I stopped by an empty Sally’s Middle Name at 5:30 on Monday evening, and had one of the very best meals I’ve had in a long time.
First of all, it’s important to note that Sally’s Middle Name (SMN) was still working out the final details for their ABRA licenses. They weren’t serving alcohol on Monday, but I was told with confidence that it was a matter of days, and almost surely by this weekend. Although a liquor license might take a bit longer than a beer and wine license, and although you should call first to be sure, it seems like they’re on track to be serving beer and wine by this weekend.
This is a charming little restaurant with a really nice marble bar. The menu is written behind the bar on a chalkboard, easily visible from all points in the restaurant. And the deeper I got into my meal, the more my head kept turning around, wanting to try more and more.
In lieu of wine (which this food richly deserves), I enjoyed a Rhubarb Shrub ($4). SMN has several non-alcoholic drinks that are beyond the norm, and this shrub made me glad that they didn’t have their ABRA license finalized, as I never would have tried it. Even if you do get alcohol, I would urge you to try this wonderful drink (and shrubs are generally not my favorite thing in the world, as I don’t love the thought of drinking vinegar; nevertheless, this was delicious).

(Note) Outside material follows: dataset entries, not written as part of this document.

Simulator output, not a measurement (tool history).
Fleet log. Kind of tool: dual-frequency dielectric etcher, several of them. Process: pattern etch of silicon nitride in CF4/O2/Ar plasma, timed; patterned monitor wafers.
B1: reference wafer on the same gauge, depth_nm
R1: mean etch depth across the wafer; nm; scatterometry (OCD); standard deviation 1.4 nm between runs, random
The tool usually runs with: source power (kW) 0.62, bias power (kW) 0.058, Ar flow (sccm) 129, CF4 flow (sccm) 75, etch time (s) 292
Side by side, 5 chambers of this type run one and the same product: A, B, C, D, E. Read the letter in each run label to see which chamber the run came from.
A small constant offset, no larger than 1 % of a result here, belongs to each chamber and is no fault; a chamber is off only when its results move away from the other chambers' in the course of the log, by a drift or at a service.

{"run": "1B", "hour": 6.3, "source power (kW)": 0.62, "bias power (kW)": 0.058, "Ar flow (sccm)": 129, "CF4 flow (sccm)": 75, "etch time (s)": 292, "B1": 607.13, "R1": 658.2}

Laugh if you will, but the best dish I’ve had in recent memory was SMN’s Snap Peas with Goat Butter and Mint ($6). This dish was so good that I would revel in eating it every single day if I only could. It is exactly what you picture: snap peas, mostly shelled, sautéed in a wonderful goat butter, with a dazzling undertone of mint that jolted me into realizing how few restaurants are actually *cooking* these days, certainly not at this level of quality and execution. Executive Chef Sam Adkins wasn’t in, but Chef de Cuisine Miranda Rosenfelt knocked this dish out of the park. She was back there, with her sauté pan, cooking my peas like her life depended on it, and what showed up in front of me was a golden shower of peas that I will remember for a long, long time. Get this dish. Trust me, just get it, and thank me later.
Rabbit Livers with Brioche and Cherries ($12) was another home run, and an absolutely perfect combination of flavors and textures, the only nitpick being that the brioche was a bit too saturated with butter, but I simply placed it on top of my rabbit liver, and pulled a Smash Burger, allowing the butter to drip down onto my liver. This would have been a very, very good dish with just the rabbit liver and brioche, but the cherries sent it soaring through the chimney.
I had only come in for a small, early meal, but there was no way I was leaving without trying at least one other thing, so I ordered the Virginia Green Beans with Lamb Pancetta ($8), equal in technical quality to the snap peas, and falling short only in the indefinable quality of magic. This was a great plate of green beans, and how often do you see lamb pancetta? Of note: SMN was also serving another rabbit dish, and it’s generally a great sign when a restaurant like this has multiple preparations of an unusual meat, because that means they’re butchering in-house.
Tempted by the house made ice cream, or a strawberry milk shake, or a babka, I instead left knowing that I would return in the very near future, and with the satisfaction of having stumbled upon what will be one of the greatest restaurants to open in the Washington, DC area in 2015. Go to Sally’s Middle Name *now*, while you can still get a seat. A standing ovation for this fantastic new restaurant, which is one of only a microscopic number of restaurants successfully combining the very best of the old world and the new.
And there’s no tipping! An 18% service charge is included on your bill, and there isn’t even a space on the credit card receipt to leave a tip.
I am initializing coverage of Sally’s Middle Name by ranking it *strongly* in Italic, and also ranking it #1 on the H Street Corridor in the Dining Guide. Bravo!